How strange. It seems that a phrase I developed and started using in the early 1980s was independently generated elsewhere in a different context.

Any large organization of people is a big system. That means it's going to be victimized by the usual failings of big systems. As I began recognizing this back in the '80s, it occurred to me to wonder why this was so. Why were human institutions like political groups and corporations so often susceptible to systems-failure?

The answer I came up with was originally something of a joke, but it seems I'm not the only one laughing at it.

The way I described it was that the bigger an organization gets, the more likely the leaders of that organization are to be surrounded by other people. In the corporate world, for example, managers are surrounded by supervisors; directors are surrounded by senior managers; and presidents speak only to VPs.

In particular, the higher up you go in any organization's power structure, the less likely you become to have any unregulated contact with the end users of your system. Increasing power means increasing insulation from reality -- you only know as "real" whatever the layers of people surrounding you tell you is real. (This, I think, is related to the institutionalization of organizations as described by Carroll Quigley.)

The funny idea I had was that this effect wasn't simply a natural consequence of organizations being large systems, but was actually produced by organizational leaders themselves. As you go up the power ladder, you begin to generate a Reality Distortion Field. And the higher up you go and the larger the organization around you, the stronger the RDF becomes.

Furthermore, some people naturally generate a strong RDF on their own. Like the Rock Man in Harry Nilsson's The Point, these individuals see what they want to see, and hear what they want to hear. Any communication that doesn't fit their preferred reality is merely noise that can be dismissed.
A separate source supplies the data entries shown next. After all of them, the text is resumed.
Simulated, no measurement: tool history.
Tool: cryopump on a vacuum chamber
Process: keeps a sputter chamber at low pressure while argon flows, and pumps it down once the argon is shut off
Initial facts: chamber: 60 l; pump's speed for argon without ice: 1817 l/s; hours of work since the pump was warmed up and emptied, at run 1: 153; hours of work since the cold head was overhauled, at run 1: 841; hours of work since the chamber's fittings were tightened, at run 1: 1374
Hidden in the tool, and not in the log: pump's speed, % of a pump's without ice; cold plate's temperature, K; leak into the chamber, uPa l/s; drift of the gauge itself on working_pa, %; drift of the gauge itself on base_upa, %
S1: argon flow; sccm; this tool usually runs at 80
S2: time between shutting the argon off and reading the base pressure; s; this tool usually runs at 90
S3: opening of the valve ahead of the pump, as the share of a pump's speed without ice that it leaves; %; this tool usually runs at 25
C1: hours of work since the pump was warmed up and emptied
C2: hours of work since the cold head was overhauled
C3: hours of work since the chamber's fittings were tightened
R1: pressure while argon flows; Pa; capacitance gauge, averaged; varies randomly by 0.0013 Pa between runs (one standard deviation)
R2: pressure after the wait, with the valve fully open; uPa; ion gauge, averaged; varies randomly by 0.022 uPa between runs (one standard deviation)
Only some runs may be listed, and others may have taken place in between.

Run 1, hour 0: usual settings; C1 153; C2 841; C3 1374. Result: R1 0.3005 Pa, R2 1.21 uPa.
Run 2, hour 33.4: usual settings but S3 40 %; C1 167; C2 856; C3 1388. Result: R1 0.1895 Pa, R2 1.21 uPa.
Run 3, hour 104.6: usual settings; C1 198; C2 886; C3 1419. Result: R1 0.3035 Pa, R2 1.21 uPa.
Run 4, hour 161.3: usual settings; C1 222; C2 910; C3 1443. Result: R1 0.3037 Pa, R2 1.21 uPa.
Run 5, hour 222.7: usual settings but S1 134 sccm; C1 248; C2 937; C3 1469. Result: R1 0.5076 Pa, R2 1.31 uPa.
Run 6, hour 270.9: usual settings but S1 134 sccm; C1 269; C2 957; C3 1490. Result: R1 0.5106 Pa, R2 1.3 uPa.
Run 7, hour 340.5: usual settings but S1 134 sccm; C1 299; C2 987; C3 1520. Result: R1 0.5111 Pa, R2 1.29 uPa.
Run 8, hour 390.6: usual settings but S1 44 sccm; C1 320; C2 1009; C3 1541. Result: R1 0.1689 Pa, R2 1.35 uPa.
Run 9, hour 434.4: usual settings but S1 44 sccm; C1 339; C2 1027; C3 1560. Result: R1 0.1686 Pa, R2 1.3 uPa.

Notionally, this is like a bullet spanging off a force field. When the project lead says, "we need another week to finish this task," that information hits the manager's Reality Distortion Field and ricochets off someplace where it can't do any damage.

So why do organizations fail? Because the magnitude of the RDF produced by leaders of large organizations is so intense that no reality whatsoever can intrude on decision-making.


That's the theory of the Reality Distortion Field that I've described for many years to other people, most of whom thought it was amusing. Now I find that there's another version of this phrase that's been around for about the same length of time.

Apparently when Steve Jobs was trying to motivate Apple into developing the Lisa and Macintosh, he was recognized as being so talented at persuading people that this crazy idea would work that it was said he generated a Reality Distortion Field. Just talking with him made it seem like anything he said could be possible. (This follows the Jargon File and Wikipedia entries for "Reality Distortion Field.")

What I find interesting is that although both versions describe the RDF as something that an individual produces, the purpose of the Steve Jobs-style RDF is the converse of the one I describe. Where the RDF I see is about shielding one from reality, the Jobs RDF is an effect imposed on other people to alter their perception of reality.

Either way, it can't hurt to try to be aware of this effect, to seek to always maintain some link with reality as it actually is. Reducing the strength of the Reality Distortion Fields around us may not be sufficient to guarantee good decision-making, but it's a necessary condition.